Wedding Rings and Memories, Lost and Found

Wedding Rings and Memories, Lost and Found January 24, 2019

I wonder what my father might say, confronted with this evidence of the best in human nature.

My parents were secretive in many things. Well before they died, my mother assured me, their only child, my name was on all their various financial accounts, checking, savings, CD’s, IRA, all that.

This was their major rationale for never creating a trust, as I wanted them to do, or leaving a will. They could not understand a trust and a will would have required using a lawyer. The one and only time they ever employed one of those was for my adoption, so family lore said.

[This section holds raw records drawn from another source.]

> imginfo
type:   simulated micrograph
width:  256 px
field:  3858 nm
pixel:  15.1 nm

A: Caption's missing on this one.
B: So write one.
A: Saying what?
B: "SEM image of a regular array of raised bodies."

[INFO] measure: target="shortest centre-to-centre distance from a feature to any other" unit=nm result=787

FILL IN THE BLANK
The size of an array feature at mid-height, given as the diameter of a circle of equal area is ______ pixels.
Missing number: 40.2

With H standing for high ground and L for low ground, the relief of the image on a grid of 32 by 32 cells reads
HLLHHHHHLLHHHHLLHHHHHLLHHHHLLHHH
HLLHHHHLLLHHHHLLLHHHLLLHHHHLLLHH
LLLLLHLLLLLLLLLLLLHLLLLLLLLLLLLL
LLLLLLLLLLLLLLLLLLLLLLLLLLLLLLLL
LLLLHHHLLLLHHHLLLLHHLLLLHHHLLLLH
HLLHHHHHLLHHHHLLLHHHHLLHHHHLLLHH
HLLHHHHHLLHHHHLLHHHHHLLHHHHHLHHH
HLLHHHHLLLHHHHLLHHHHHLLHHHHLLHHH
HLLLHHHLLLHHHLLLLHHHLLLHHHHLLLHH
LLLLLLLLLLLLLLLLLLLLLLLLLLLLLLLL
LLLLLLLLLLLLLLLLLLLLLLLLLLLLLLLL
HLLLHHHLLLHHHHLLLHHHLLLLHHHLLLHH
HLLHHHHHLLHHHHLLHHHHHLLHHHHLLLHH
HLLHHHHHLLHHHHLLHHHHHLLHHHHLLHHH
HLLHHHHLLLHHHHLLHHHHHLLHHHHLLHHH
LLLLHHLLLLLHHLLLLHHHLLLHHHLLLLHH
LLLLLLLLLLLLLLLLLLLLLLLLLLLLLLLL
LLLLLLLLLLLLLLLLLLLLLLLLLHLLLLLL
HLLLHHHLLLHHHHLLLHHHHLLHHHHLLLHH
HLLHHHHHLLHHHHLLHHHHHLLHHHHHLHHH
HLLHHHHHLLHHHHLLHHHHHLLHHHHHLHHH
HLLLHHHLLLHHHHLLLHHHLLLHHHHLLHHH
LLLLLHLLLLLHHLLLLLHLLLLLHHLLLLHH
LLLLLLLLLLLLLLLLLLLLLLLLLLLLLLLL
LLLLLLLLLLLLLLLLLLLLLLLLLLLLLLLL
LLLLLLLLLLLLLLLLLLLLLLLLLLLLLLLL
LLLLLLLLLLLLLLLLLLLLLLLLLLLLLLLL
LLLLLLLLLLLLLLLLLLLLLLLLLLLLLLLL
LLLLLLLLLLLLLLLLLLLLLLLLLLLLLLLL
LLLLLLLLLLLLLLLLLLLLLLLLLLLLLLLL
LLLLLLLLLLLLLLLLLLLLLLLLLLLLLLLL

The lawyer they hired later became governor of Kansas. But he was still a lawyer, even if he was a home town boy who came back to practice law, and they didn’t trust lawyers. So they never had a will. But it didn’t matter because my name was already on all the accounts.

That wasn’t true. They withheld three accounts. When I took guardianship of my mother in her dementia and discovered them, the bank took care of matters.

They were like this, small ways and large. My father made a heavy copper tube from 1/8-inch sheet copper; he could make stuff like nobody else. He kept $1,000 in twenties rolled up in it, sealed with a tight cap. He would always have a thousand dollars no one could touch.

When he came to live with us in his final weeks of renal failure, it came with him. He wanted me to open it at one point so he could check it. I said I wasn’t going to open it. He might have removed the money long before and forgotten. His assumption would be somebody had stolen it. After his death when I did open it, it was empty.

 

My mother hid her wedding and engagement rings somewhere in the house before her death, her fingers grown too thin for the rings to stay on. She told my wife they were behind the heat register in the bedroom; she gave instructions who to give them to upon her death.

There were no rings in the register or in any other place my wife searched. In my mother’s growing dementia, she may have forgotten moving them to some place else, or my father, if he knew where they were, may have moved them after her death and kept it to himself. That would not have been unusual.

We kept the house when they died. They had lived there all but three years of their 69-year marriage. My father and both grandfathers built it; two bedrooms. Dad added a front room in the early 1960’s; most of the neighbors thought he was building a fallout shelter.

Our children regard it as the home place, though it is so small it would not hold any of their own families. Nonetheless, they objected to any thought of selling it. So it has been a rental property for 8 years with the same tenants.

Three weeks ago, the property manager emailed. While cleaning the laundry room they discovered the rings tucked away behind the washer. They contacted him and he sent them on to me.

The engagement ring is a tiny diamond chip of undetermined value; the wedding band to which it is fused looks inexpensive, almost suggesting gumball-machine origins. I’d guess they were low-cost, even by 1942 prices.

These were people, my parents, who grew up in the 1930’s Depression Era. Dad was born 1920, mom in 1922, both old enough to remember the good times that went bad. Their teenage years were years of privation; dad on a Kansas tenant farm; mom in Kansas City, Kansas, where her father struggled in construction. The banks had gone bust when dad was 13 and mom was 11; both their families lost money. Homes were getting knocked by the auction hammer. They grew up cautious with money, always paid with cash, largely distrustful of banks. Mostly, they always understood everything could be taken away for reasons they would never understand.

So they hid things where the powers of this world could not claim them. My father was always suspicious someone would take advantage of him and he held a deep distrust of life itself. He would not, for instance, adjust the car title to include my name. I wouldn’t let him drive. He was 91 and in renal failure and, except for me in his way, he thought he was able to drive. He feared I might sell it. (Getting the title transferred after he died is a DMV-from-hell-story involving a minor bit of document fraud.)

It’s been 7 years since his death, 8 since my mother’s. Their Depression Era-induced eccentricities and mistrust and their fears abide in my memory, and yet still intrude unbidden. Maybe these rings will be the last of it.

This brings me to the people living in my parents’ home. I think of the tenants, their gesture of honesty, even concern. They described the rings to the property manager and wondered to him if the rings might have some family value. Yes, they do, though not entirely for the reason they might think, but, yes.

I wonder what my father might say, confronted with this evidence of the best in human nature. As dour as he was, sometimes he was open to surprise.